Taken on a bright overcast morning, I used fill flash to lighten the dark parts.
Parts of the perch quick-masked. Noise-reduction in BG.
Comments and critique appreciated.
On my Mac the image looks undersaturated in Firefox, it is however
OK on Preview and PS. Any help on this issue would be greatly appreciated.
Nice little Tree Swallow. Not the best perch, but they do like those man-made nest boxes :-) I'm sure you wanted to minimize that perch, but I'm still missing the room below for the tail. The OOF area on the perch in LLC looks odd? An additional round of USM would not hurt either as the eye is a little on the soft side. As for saturation, it looks "OK-ish" , but from my work monitor I can't tell if you posted this in sRGB or not...posting in RGB can affect saturation and colour representation on some web browsers, therefore always best to convert to sRGB before posting.
I like the eye contact and BG. Adding to Daniel's comments, I could see this as a vertical crop and would increase saturation and/or contrast. You forgot to convert to sRGB, which makes it look flat.
Thank you for the comments, appreciated...
How do you make sure it is sRGB? In my CS3 PS settings it states
it is sRGB. I'm not sure I understand what is going on?
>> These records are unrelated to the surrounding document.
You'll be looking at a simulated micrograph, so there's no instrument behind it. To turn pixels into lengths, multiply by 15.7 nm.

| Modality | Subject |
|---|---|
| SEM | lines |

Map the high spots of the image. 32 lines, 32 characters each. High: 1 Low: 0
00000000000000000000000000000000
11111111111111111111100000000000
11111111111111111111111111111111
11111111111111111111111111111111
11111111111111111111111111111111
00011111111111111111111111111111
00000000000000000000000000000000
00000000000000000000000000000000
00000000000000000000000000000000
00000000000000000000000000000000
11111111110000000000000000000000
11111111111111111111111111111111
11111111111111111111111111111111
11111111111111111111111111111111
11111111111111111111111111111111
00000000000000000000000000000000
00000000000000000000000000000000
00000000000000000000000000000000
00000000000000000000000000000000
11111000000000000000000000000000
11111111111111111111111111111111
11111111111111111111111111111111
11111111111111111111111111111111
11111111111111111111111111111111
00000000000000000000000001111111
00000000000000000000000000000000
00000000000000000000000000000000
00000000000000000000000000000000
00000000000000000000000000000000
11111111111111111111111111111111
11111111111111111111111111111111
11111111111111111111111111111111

Ilija, I've loaded your image in Photoshop and it is indeed in RGB. The fastest way to tell is by the title...it will be written (RGB/8*) next to the title for 8 bit images and (RGB/16*) for 16 bit images. The important part is the asterix...as soon as you see one you know it is in RGB. sRGB would be written (RGB/8) or (RGB/16) without an asterix. To convert you would do the following: Edit>Convert to Profile, and from the drop down menu choose "sRGB IEC61966-2.1" and hit OK. You should see the asterix disappear. You can create an action for this too.
If you use RAW you may have your default options set to convert your images as RGB. Nothing wrong with that, but you must remember to covert to sRGB before saving your web-sized version.